This error occurs when attempting to change a MySQL password while logged in as an anonymous user. Anonymous accounts lack the ALTER USER privilege required to modify passwords, preventing password changes from succeeding.
MySQL Error 1131 (ER_PASSWORD_ANONYMOUS_USER) is raised when you attempt to execute password-changing commands like SET PASSWORD or ALTER USER while authenticated as an anonymous user. An anonymous MySQL user is an account with a blank username (such as ''@'localhost' or ''@'%') that matches any connection without requiring a specific username. When you connect to MySQL without providing a username, MySQL automatically routes your connection to an anonymous account if one exists. Anonymous accounts are intentionally restricted and do not possess the ALTER USER privilege, which is required to change passwords. This is a security design to prevent unauthorized password modifications through anonymous access.

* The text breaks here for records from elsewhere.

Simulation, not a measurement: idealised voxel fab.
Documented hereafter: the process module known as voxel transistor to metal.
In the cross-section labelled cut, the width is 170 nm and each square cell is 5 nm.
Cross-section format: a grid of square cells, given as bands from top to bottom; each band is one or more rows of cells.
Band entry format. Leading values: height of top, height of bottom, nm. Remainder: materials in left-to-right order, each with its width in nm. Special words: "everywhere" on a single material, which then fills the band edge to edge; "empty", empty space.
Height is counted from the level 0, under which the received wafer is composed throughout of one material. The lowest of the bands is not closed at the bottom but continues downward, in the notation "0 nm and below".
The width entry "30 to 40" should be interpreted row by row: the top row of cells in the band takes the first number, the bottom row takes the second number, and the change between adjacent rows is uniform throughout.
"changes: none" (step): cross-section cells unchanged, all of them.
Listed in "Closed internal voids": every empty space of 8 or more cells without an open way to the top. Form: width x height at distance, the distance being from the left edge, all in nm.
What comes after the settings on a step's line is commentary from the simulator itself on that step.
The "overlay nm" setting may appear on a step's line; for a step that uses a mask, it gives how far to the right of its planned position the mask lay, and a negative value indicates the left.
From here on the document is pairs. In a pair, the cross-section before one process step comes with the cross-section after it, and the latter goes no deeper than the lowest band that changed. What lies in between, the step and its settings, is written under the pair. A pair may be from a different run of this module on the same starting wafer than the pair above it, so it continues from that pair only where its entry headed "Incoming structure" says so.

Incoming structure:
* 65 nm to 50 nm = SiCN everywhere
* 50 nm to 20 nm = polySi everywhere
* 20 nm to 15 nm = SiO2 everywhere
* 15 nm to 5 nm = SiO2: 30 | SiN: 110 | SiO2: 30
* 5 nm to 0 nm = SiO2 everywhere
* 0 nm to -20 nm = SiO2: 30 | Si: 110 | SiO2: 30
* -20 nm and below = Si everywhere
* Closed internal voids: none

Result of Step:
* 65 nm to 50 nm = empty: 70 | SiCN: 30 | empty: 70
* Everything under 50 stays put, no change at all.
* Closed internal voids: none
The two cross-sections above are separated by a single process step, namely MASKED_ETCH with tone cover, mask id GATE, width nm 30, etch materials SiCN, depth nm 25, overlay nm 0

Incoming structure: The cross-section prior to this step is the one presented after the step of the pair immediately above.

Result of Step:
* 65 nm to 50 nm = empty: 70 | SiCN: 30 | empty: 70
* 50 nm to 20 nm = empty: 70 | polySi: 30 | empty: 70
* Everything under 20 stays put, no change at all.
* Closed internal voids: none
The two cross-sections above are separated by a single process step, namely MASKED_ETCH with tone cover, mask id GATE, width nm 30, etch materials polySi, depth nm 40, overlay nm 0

First, confirm that you are indeed logged in as an anonymous user. You can check this by running:
SELECT USER();If the output shows something like @localhost or @% with an empty username part, you are using an anonymous account. A normal user would display username@hostname.
Disconnect from the current anonymous session and reconnect with a named user account that has ALTER USER privileges. The root user is ideal:
mysql -u root -pEnter the root password when prompted. Once connected as root, you can now change passwords for any user:
ALTER USER 'someuser'@'localhost' IDENTIFIED BY 'newpassword';
FLUSH PRIVILEGES;This is the most straightforward solution for production environments.
Fresh MySQL installations include anonymous accounts by default that should be removed before production use. Connect as root and execute:
DROP USER ''@'localhost';
DROP USER ''@'%';
FLUSH PRIVILEGES;This removes both the localhost and wildcard anonymous accounts. Verify they are gone:
SELECT user, host FROM mysql.user WHERE user = '';Should return an empty result set.
If you are encountering this error when using the --init-file startup option, MySQL is running in a state where the ACL cache is not initialized. Add a FLUSH PRIVILEGES command before attempting password changes:
FLUSH PRIVILEGES;
ALTER USER 'root'@'localhost' IDENTIFIED BY 'newpassword';The FLUSH PRIVILEGES statement reloads the user grant tables and initializes the in-memory ACL cache, allowing subsequent password-change commands to work properly.
If you cannot connect with a named user, start MySQL with the --skip-grant-tables option to bypass authentication entirely:
mysqld --skip-grant-tables &Then connect without credentials:
mysql -u rootWithin that session, reload the grant tables and create/update a user:
FLUSH PRIVILEGES;
ALTER USER 'root'@'localhost' IDENTIFIED BY 'newpassword';After the password is set, stop the server and restart normally. This method is only for recovery situations, not production use.
If you are logged in as a named user but still receive error 1131, verify the user has the required privileges:
SHOW GRANTS FOR 'youruser'@'localhost';The output should include ALTER USER or ALL PRIVILEGES. If not, grant the necessary privilege using root:
GRANT ALTER USER ON *.* TO 'youruser'@'localhost';
FLUSH PRIVILEGES;Note: Some users may only have user-level privileges, which do not permit password changes for other users. They can only change their own password if they are authenticated with their own username.
Why Anonymous Accounts Exist: MySQL creates anonymous accounts by default during installation for convenience in development environments. These accounts allow connections without credentials for quick testing. However, they are security vulnerabilities in production and must be explicitly removed.
Privilege Model: Anonymous accounts match any username but do not have special privileges. When MySQL routes your connection to an anonymous account, it treats you as having minimal permissions. The ALTER USER privilege is explicitly NOT granted to anonymous accounts.
ALTER USER vs SET PASSWORD: Both commands fail with error 1131 for anonymous users. SET PASSWORD is the older syntax (still supported in MySQL 5.7+), while ALTER USER is the modern approach (introduced in 5.7.6). Neither works for anonymous accounts.
--init-file Limitation: This is a known MySQL behavior documented in the 5.7.11 and 5.8.0 changelogs. When the server starts, the ACL cache is not initialized until FLUSH PRIVILEGES is called. Any password change command before that fails with error 1131, even if syntactically correct. This is a startup-time-only issue and does not occur during normal operation.
MariaDB Compatibility: MariaDB raises the same error 1131 with identical behavior and solutions. The fixes described here work for both MySQL and MariaDB.